CASINO
Note
CASINO is not available as central install/module on ARCHER2 at this time. This page provides tips on using CASINO on ARCHER2 for users who have obtained their own copy of the code.
Important
CASINO is not part of the officially supported software on ARCHER2. While the ARCHER2 service desk is able to provide support for basic use of this software (e.g. access to software, writing job submission scripts) it does not generally provide detailed technical support for the software and you may be directed to seek support from other places if the service desk cannot answer the questions.

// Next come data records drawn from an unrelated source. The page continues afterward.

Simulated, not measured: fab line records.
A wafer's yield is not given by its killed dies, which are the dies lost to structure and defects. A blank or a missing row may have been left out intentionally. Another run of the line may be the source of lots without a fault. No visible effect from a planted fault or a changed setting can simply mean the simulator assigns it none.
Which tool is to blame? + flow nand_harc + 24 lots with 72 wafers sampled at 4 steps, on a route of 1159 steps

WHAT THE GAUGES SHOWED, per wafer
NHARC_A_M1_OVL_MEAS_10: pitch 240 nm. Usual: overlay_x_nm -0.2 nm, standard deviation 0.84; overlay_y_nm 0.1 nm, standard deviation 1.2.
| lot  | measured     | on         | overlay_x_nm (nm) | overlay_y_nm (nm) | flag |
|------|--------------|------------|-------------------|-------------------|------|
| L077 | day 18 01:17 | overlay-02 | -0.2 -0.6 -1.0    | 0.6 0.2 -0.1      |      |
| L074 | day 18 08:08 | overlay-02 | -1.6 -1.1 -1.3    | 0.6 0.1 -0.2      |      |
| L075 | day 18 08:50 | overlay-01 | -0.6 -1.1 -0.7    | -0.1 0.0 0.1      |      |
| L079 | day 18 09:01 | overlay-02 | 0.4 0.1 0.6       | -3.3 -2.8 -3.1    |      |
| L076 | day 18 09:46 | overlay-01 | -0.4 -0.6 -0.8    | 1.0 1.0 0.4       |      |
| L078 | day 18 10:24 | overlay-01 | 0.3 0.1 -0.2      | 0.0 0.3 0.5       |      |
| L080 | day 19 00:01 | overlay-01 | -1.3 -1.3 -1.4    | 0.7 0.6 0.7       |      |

CASINO is a computer program system for performing quantum Monte Carlo (QMC) electronic structure calculations that has been developed by a group of researchers initially working in the Theory of Condensed Matter group in the Cambridge University physics department, and their collaborators, over more than 20 years. It is capable of calculating incredibly accurate solutions to the Schrödinger equation of quantum mechanics for realistic systems built from atoms.
Useful Links
Compiling CASINO on ARCHER2
You should use the linuxpc-gcc-slurm-parallel.archer2
configuration that is supplied
along with the CASINO source code to build on ARCHER2 and ensure that you build the
"Shm" (System-V shared memory) version of the code.
Bug
The linuxpc-cray-slurm-parallel.archer2
configuration produces a binary that
crashes with a segfault and should not be used.
Using CASINO on ARCHER2
The performance of CASINO on ARCHER2 is critically dependent on three things:
- The MPI transport layer used: UCX is required for good scaling to multiple nodes
- The number of cores that share System-V shared memory segments: 8 or 16 cores are the best performing choices. If memory efficiency is critical, then 32 cores gives good performance. More than 32 cores sharing a memory segment gives poor performance.
- Ensuring that MPI processes are pinned to cores in a sequential manner so cores that are sharing shared memory segments are located as close to each other as possible.
Next, we show how to make sure that the MPI transport layer is set to UCX, how to set the number of cores sharing the System-V shared memory segments and how to pin MPI processes sequentially to cores.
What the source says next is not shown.